With an October deadline approaching, contractors working on 20 road bridges in Regions Five and Six were criticised yesterday for shoddy work and Minister Juan Edghill warned that penalty clauses will be applied where necessary.
Edghill, Minister in the Ministry of Finance, paid an impromptu visit with the media in tow
to the IDB-funded project and heard complaints from residents and workers.
“I think the contractors have to start doing exactly as instructed because these works have to be finished by the deadline… they had enough time … if not the penalty clauses must be strictly adhered to…they must know,” he said, speaking at the end of the inspections.
The minister spearheaded a team, which included the Chairmen of Regions Five and Six and personnel from his ministry, in the inspection of bridges from Canje in Berbice and all along the East Coast of Demerara.
The construction of the bridges falls under Phase 2 of a $4,981,500,000 Inter-American Development Bank (IDB) loan given for the completion of 20 structures from Timehri to Berbice.
In this phase, two companies were awarded contracts totaling around $1 billion for the construction of the structures. Kares Construction received a contract sum for $545,488,083 while V Dalip Engineering was awarded a contract for $554,171,990.
While assurances were given in a number of cases that works would be completed in the coming weeks, in other cases issues were raised about the ready availability of stone and steel and other construction material.
At the Belladrum Bridge, officials were told by residents that Kares Construction deserved an “F-Grade” for the poor work done since a culvert it constructed caused the sinking of the public road and which was now visibly uneven in a number of areas. Reporters and officials, including the Regional Chairman witnessed vehicles dropping hard on the bridge or slowing down to avoid damage.
Belladrum resident, Harold George vociferously told Edghill and Region Five Chairman, Bindrabhan Bisnauth that the bridge work was shoddy.
George also complained that a coffer dam (a temporary enclosure) has remained at the site for more than one year now, resulting in poor drainage in the area and much stress to residents when the rainy season arrives.
“Man, all you get from these people is promises. We fed up and disgust because we ain’t getting no action…that structure they put there it too deep … they put it low and the road sink and they aint building back up the road,” he said.
“Imagine there isn’t even a sign to say ‘Trap Ahead’ so motorists have no warning…they coming and then suddenly—braps—they fall into that part and this is where most accidents happen. Good thing nobody ain’t dead here yet”, he added.
As he complained to reporters on the road, several motorists passing also expressed their disgust. “Eh eh man, y’all tell he is time they do something bout this dam piece hay …too long, way too long,” the driver of minibus BJJ 7806 shouted.

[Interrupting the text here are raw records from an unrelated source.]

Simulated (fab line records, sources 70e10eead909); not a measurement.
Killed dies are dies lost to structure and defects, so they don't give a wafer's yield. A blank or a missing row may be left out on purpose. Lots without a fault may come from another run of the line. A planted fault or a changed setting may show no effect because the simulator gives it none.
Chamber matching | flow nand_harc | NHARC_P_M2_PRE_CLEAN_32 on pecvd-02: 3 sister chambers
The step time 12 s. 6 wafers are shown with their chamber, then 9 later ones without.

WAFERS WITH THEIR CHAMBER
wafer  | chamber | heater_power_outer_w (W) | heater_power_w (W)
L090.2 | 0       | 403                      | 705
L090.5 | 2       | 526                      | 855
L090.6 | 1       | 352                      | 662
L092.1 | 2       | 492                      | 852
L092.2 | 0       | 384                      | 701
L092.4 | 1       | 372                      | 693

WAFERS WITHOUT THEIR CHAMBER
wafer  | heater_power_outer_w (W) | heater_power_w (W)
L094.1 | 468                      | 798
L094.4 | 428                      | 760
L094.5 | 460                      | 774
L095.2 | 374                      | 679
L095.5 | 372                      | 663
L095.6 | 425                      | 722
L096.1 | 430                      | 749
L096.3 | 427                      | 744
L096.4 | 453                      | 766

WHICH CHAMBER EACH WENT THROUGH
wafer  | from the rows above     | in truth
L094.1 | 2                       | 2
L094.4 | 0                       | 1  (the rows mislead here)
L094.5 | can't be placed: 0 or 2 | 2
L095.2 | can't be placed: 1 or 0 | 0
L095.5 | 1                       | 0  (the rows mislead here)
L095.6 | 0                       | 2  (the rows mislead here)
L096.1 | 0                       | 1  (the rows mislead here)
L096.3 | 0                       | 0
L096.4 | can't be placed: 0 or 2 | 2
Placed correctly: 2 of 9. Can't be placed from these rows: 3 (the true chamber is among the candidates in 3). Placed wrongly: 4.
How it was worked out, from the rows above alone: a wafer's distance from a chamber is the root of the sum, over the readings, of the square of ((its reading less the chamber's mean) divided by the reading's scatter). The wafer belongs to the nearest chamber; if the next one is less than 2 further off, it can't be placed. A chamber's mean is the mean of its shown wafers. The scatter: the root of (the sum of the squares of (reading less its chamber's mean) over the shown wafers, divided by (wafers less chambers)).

Reacting, Edghill said the Public Works Ministry would be advised about the problems there. He pointed out that he too had been a victim of “the drop in the road” and welcomed the criticisms by George, saying observations like those helped government to ensure quality work is ultimately delivered to Guyanese.
“It is a matter that must be dealt with urgency …I have already told them and it will be dealt with first thing Monday morning,” he asserted.
At the Number 2/ Number 3 Village bridge, Stabroek News was told that V. Dalip had subcontracted out the works to a private contractor at a cost of $2.5M. Some of the workers at that site lamented that their work was stalled because of the unavailability of materials from the main contractor. “We can finish the work but you don’t get all the material you need from Dalip and it setting my work back,” one worker said.
A resident of that village explained that the large construction firms bid on most of the projects and then sub contracts them out to “the small contractor”. He said that while the persons contracted to do the actual works are capable they do not have the cash and machinery requirements needed to bid on the tenders. “If they are serious about sharing the contracts and not getting only the big boys eating up everything then they should put a system that help we … that make it easy fuh we go (to the) bank and get a loan and do de same work and people in de villages them can benefit,” he said.
At Experiment Village, when the team arrived, workers were sitting and chatting. When questioned by Edghill about why they were not working, they first said that they were waiting on a machine that was on its way from Number 5 Village. Edghill informed them that it was from that direction that he had travelled and there was no machine seen on the way. The workmen then changed their story saying they needed stone. Nonetheless they gave the assurance that the works will be finished by the deadline.
At the Kingelly/Brahan Bridge, where work seemed scaled back, a seemingly unmoved worker nonchalantly said “I can’t give an answer” when he was asked when that bridge would be completed. That bridge construction was a contract given to Kares Engineering.
Edghill said he intends to get value for money on the contracts awarded and will soon make another impromptu visit.